**YOUR NAMES HERE**

Spring 2023

CS 343: Neural Networks

Project 4: Recurrent Neural Networks

**Submission reminders:**

- Commit your code to git.
- Did you answer all 10 questions?

In [None]:
import os
import random
import numpy as np
import matplotlib.pyplot as plt

# for loading the datasets
import preprocess_data

np.random.seed(0)

# Set the color style so that Professor Layton can see your plots
plt.show()
plt.style.use(['seaborn-colorblind', 'seaborn-darkgrid'])
# Make the font size larger
plt.rcParams.update({'font.size': 20})

# Turn off scientific notation when printing
np.set_printoptions(suppress=True, precision=3)

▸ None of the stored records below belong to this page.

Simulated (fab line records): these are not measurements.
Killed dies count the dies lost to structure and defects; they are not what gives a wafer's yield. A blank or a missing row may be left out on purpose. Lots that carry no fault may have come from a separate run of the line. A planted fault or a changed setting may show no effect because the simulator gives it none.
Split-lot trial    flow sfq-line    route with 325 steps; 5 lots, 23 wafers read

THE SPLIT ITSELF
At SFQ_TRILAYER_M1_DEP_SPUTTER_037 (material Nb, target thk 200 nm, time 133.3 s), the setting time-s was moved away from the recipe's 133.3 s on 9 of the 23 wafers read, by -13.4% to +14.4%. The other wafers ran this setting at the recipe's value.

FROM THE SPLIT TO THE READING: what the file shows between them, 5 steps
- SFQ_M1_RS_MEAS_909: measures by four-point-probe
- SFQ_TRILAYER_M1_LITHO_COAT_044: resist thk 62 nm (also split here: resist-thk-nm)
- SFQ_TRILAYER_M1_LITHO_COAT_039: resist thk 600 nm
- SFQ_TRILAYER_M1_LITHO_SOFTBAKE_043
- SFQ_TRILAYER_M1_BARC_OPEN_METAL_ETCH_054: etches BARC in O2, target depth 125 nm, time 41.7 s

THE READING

# Automatically reload external modules
%load_ext autoreload
%autoreload 2

def plot_cross_entropy_loss(loss_history):
    plt.plot(loss_history)
    plt.xlabel('Training iteration')
    plt.ylabel('loss (cross-entropy)')
    plt.show()

# Task 1: Implement Data Preprocessor

## 1a. Implement the following functions in `preprocess_data.py`

- `load_data`
- `sample_sequence`

## 1b. Load in simple data

Load dollar_store_data.txt. This file contains a price list for a dollar store; each row contains a price for an item. All prices are between $1.00 and $9.99; all are of the format `\$\d\\.\d\d`.

**Side note**: the set of these prices defines a *regular language*, which can be expressed as a *regular expression*. We are going to see how hard a RNN has to work to represent this language.

In [None]:
char_to_ix, ix_to_char, data = preprocess_data.load_data('data_regular.txt')

## 1b. Sample sequence

Get a sample of length 6. 

In [None]:
test_seq = preprocess_data.sample_sequence(data, char_to_ix, 6, start=0)
print(f'Your test sequence looks like {test_seq} and should look like {np.array([1, 10, 2, 3, 12, 0])}')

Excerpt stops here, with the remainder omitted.